How Religion Is Making a Comeback on College Campuses

How Religion Is Making a Comeback on College Campuses

By  Douglas and Rhonda Hustedt Jacobsen

Dec 23, 2012 4:45 AM EST

A dramatic shift in the global landscape has made religion a pressing issue on college campuses again. Douglas and Rhonda Hustedt Jacobsen, authors of  No Longer Invisible: Religion in University Education.
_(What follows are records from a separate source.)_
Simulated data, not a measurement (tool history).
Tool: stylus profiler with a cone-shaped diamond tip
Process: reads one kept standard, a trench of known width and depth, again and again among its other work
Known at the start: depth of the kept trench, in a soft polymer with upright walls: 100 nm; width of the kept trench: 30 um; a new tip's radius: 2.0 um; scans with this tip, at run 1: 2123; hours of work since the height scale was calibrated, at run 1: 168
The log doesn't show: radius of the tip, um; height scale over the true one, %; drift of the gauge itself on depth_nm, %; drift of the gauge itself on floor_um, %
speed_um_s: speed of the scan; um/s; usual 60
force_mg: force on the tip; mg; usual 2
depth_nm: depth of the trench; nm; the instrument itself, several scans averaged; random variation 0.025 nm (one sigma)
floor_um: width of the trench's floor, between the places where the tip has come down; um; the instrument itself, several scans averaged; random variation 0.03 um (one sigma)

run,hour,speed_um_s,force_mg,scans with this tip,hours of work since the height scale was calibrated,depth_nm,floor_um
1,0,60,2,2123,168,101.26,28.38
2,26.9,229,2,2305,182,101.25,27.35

  • One in three Americans under the age of 30 reports being religiously unaffiliated, so it may be a surprise to learn that religion is making a comeback on American campuses. It’s not that campuses have become holy places, and religious zealots are not calling the shots. But religion is no longer marginalized from campus life as it was in the late 20th century. A generation ago, many Americans and most colleges and universities could live with the myth that religion was a purely private matter, but today no one questions that religion can have powerful effects on individuals and societies.
Student Praying Over Supreme Court Decision
Amber Henry, 19, a student at Catholic University who is from Miami, prays during an event led by Christian faith organizations at the Supreme Court as part of “Encircle the Court in Prayer,” on the eve of the Supreme Court arguments on President Obama’s health care legislation, in Washington, on Sunday, March 25, 2012. (Jacquelyn Martin/AP)
During the last four years, we crisscrossed the country visiting more than 50 colleges and universities as directors of Religion in the Academy project. We spoke with hundreds of faculty, administrators, and students about all the ways they are now engaging religion, and we came away from those conversations with a new sense that adding religion to the mix—in the form of new student life programming, but also in the curriculum, in study centers and programs of research, and in community engagement—can be a net educational gain for everyone.

Today’s interest in religion comes from the bottom up—a significant change from the past. From the colonial days through the 19th century, religion was typically imposed on students from the top down. Now, students themselves are driving a re-engagement with religion. Religion, for them, is not necessarily the old-fashioned “organized” religion handed down to them by their elders, but rather a personal exploration of meaning, purpose, values, and global diversity—something that many of them would call “spirituality” rather than “religion.”


 

Air Force Academy Campus Chapel
Cadets at the Air Force Academy in Colorado are seen walking past the Chapel at the academy. 
Some institutions are excited about this new engagement; others are worried. We found that younger professors are almost always more interested in the topic of religion than their more senior colleagues who completed academic training in the secular heyday of the late 20th century. This does not mean that younger faculty members are necessarily more favorably disposed to religion, but they are more comfortable discussing it. They have grown up in a world where religion is part of everyday news, and where the influences of religion in public and personal life seem obvious.
We also found that elite schools tend to be less open to reengaging religion than non-elite schools. When the general education review committee at Harvard recently suggested adding a course on “faith and reason” to graduation requirements, the university backed off after resistance from some faculty members. By contrast, community colleges often welcome engagement with religion, in part because they serve so many students who still live at home, embedded in their own local faith communities, and who naturally bring religious questions into the learning process.